How to Change a Culture: Lessons From NUMMI
GM and Toyota launched their joint auto plant where GM’s work force had been at its worst. Here’s what happened next. And why.
In Spring 2010, New United Motor Manufacturing Inc., the famed joint venture experiment by Toyota Motor Corp. and General Motors Co., will close its doors. As someone who was there at its launch and witnessed a striking story of phenomenal company culture reinvention, I am often asked: “What did you really do to change the culture at NUMMI so dramatically, so quickly?”
I could answer the question from high altitude by simply saying, “We instituted the Toyota production and management systems.” But in the end that doesn’t explain much. A better way to answer is to describe more specifically what we actually did that resulted in turning the once dysfunctional disaster — GM’s Fremont, California, plant — into a model manufacturing plant with the very same workers.

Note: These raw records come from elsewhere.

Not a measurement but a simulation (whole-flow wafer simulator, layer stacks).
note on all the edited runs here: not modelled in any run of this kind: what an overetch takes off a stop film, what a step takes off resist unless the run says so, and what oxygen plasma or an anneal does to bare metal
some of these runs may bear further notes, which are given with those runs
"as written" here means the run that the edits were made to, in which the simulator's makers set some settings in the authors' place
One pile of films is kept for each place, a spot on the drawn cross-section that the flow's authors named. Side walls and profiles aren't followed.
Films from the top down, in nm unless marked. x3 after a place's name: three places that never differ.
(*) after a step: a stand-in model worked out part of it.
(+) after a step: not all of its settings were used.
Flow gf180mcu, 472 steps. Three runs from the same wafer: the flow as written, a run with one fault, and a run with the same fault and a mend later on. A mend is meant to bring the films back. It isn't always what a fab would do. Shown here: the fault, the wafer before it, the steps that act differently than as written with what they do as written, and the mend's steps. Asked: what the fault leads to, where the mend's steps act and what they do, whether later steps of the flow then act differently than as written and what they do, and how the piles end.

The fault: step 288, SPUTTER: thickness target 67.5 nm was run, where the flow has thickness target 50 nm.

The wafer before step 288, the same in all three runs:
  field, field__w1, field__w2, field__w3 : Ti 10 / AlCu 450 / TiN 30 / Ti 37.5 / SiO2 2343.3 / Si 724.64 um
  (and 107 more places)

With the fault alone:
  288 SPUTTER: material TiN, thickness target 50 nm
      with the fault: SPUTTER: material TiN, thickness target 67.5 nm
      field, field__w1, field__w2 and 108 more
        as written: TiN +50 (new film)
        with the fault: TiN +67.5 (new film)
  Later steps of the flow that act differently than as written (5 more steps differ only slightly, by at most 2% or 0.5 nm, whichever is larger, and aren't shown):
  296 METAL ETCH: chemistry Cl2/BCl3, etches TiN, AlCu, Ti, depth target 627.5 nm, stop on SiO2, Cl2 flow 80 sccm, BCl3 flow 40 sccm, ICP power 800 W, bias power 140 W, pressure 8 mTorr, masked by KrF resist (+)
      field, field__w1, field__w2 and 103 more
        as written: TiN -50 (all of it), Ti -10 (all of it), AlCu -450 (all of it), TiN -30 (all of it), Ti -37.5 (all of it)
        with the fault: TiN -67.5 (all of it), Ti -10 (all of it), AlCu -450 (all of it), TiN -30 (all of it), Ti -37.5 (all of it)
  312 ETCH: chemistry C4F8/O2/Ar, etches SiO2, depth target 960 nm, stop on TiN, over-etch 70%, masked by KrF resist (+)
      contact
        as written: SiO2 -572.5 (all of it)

And describing what we did, and what worked so profoundly, says some interesting things about what “culture” is in the first place.
Backstory: Why NUMMI Began, and How It Fared
The Leading Question
How can managers change the culture of their organization?
Findings
- Start by changing what people do rather than how they think.
- “It’s easier to act your way to a new way of thinking than to think your way to a new way of acting.”
- Give employees the means by which they can successfully do their jobs.
- Recognize that the way that problems are treated reflects your corporate culture.
Toyota hired me in late 1983 to work on the Toyota side of its new venture with GM. I was assigned to a newly formed group at the company’s Toyota City headquarters in Japan to develop and deliver training programs to support its impending overseas expansion. All of this was just happening. NUMMI didn’t even have a name yet. The agreement with the United Auto Workers union was yet to be signed. There weren’t yet any employees of NUMMI, nor even any managers. NUMMI wasn’t successful; it wasn’t famous. It was just a dream.
Why was the joint venture attempted? GM, for its part, had a few very tangible business objectives that it thought NUMMI could address. It didn’t know how to make a small car profitably. It wanted to put an idle plant and work force back on line.